LEXINGTON — If every child under the age of six in Lexington required daycare today, there would be 782 who be left without access. This was the finding of the Communities for Kids initiative and the impetus for a meeting of Dawson County members to talk about the problem.
The childcare planning meeting was organized by Department of Health and Human Services, represented by Shonna Werth, who is in charge of childs care licensing, and Nebraska Children and Families Foundation, Marti Beard the associate vice president of early childhood programs was present.
Dawson County organizations such as Tyson, Orthman Community YMCA, Lexington Regional Health Center, First United Methodist Church, Gothenburg Early Childhood Education Coalition, Learning Adventures daycare, Trinity Lutheran Church, Shining Star Preschool, Lexington Area Chamber of Commerce and Early Learning Academy attended the meeting, as well as daycare providers and other individuals.
“There is a huge need in Lexington,” Werth said, “People need orientation to become a childcare provider and no one in Lexington has done this for a year. I don’t know what families are going to do.”
Werth pointed out all the daycares in Lexington are home based and the average age of these in-home providers is 55. Many are ready to retire and there have been few people who have been interested in starting their own home daycares.

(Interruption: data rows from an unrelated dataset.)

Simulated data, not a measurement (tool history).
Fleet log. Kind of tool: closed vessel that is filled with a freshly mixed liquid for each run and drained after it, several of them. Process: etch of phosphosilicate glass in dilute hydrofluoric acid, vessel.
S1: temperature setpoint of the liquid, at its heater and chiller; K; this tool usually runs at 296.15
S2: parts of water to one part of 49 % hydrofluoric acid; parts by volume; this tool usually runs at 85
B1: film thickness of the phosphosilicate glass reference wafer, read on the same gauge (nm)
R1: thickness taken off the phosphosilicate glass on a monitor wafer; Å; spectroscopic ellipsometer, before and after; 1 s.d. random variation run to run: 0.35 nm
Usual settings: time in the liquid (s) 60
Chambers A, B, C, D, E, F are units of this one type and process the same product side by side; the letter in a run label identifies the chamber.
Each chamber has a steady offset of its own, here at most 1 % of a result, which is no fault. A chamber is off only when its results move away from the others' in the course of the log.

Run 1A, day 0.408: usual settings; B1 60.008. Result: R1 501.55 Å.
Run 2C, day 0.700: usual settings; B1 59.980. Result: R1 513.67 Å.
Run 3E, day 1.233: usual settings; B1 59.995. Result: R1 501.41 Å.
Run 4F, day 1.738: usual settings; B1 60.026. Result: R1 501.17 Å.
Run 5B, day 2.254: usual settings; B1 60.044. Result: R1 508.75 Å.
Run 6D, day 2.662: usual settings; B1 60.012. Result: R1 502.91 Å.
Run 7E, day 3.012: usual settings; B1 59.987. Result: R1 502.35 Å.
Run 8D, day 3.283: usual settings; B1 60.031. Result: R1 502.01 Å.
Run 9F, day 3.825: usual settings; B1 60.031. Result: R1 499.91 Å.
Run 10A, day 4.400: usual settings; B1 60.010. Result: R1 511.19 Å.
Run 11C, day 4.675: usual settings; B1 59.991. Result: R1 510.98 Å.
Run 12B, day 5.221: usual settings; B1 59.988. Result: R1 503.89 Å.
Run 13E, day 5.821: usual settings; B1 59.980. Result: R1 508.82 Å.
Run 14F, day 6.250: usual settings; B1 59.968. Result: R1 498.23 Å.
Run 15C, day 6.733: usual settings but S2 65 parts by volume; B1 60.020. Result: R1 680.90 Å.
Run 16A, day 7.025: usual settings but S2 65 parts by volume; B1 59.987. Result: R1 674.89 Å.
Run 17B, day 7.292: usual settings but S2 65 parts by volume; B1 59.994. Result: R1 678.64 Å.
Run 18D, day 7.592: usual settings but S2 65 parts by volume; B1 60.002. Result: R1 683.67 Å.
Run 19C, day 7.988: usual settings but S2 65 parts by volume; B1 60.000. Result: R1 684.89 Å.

Beard explained the Communities for Kids, C4K, initiative was created in response to community requests for assistance with shortages of high quality early care and education programs. These shortages stand to impact both children’s optimal development and pose a challenge for communities hoping to attract and retain the viable workforces they need to thrive, she said.
C4K aims to partner with communities public and private entities to support and coordinate planning for access to quality child care and education for all children from birth through age eight, Beard said.
Over 70 communities have reached out to be C4K partners so far 17 towns, including Lexington and Gothenburg, have been named partners.
Beard said Lexington was one of the first community partners chosen because of the large number of children who do not have access to child care.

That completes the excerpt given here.